Rootless Docker; ERROR: No supported GPU(s) detected to run this container

sascha.saralajew · April 7, 2022, 5:07pm

System specification:

Debian 11
tested NVIDIA driver releases 510.47.03 and 510.60.02
Docker version 20.10.14
NVIDIA Docker 2.10.0

I encounter the following error when starting rootless Docker containers:

$ docker run --rm --gpus all -it  nvcr.io/nvidia/pytorch:22.03-py3

=============
== PyTorch ==
=============

NVIDIA Release 22.03 (build 33569136)
PyTorch Version 1.12.0a0+2c916ef

Container image Copyright (c) 2022, NVIDIA CORPORATION & AFFILIATES. All rights reserved.

[...]

This container image and its contents are governed by the NVIDIA Deep Learning Container License.
By pulling and using the container, you accept the terms and conditions of this license:
https://developer.nvidia.com/ngc/nvidia-deep-learning-container-license
ERROR: No supported GPU(s) detected to run this container

This happens across several images (e.g., Tensorflow, Pytorch) and versions. CUDA base images work fine and I can call in all containers nvidia-smi and it returns the expected results. When I try to perform a GPU operation with, for example, PyTorch the library returns that no GPU device is available. This also happens when I start a CUDA container like nvidia/cuda:11.0-base (starts without any error!) and install PyTorch manually inside the container.

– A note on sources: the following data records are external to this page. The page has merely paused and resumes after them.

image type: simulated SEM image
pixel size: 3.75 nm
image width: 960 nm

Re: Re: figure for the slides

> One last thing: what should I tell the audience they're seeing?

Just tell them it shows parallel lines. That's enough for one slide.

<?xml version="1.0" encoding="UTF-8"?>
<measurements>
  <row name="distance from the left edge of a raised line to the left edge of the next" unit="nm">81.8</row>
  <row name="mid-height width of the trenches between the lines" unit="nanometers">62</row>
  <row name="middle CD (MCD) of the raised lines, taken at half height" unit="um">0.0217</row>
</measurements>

After a while I observed the following behavior that “fixes” the error mentioned above:

Start the Docker daemon in “rootful” mode.
Start any CUDA enabled container like sudo docker run --rm --gpus all -it nvcr.io/nvidia/pytorch:22.03-py3. The container will error, due to the known issue with cgroups. In particular, it raises the error ERROR: No supported GPU(s) detected to run this container and the error Failed to detect NVIDIA driver version.
Stop the “rootful” Docker daemon (or keep it running since it makes no difference)
Start a rootless docker container like docker run --rm --gpus all -it nvcr.io/nvidia/pytorch:22.03-py3 and the GPU error is gone.
After these steps, I can start any CUDA enabled rootless Docker container without any errors (e.g., PyTorch can run computations on the GPU).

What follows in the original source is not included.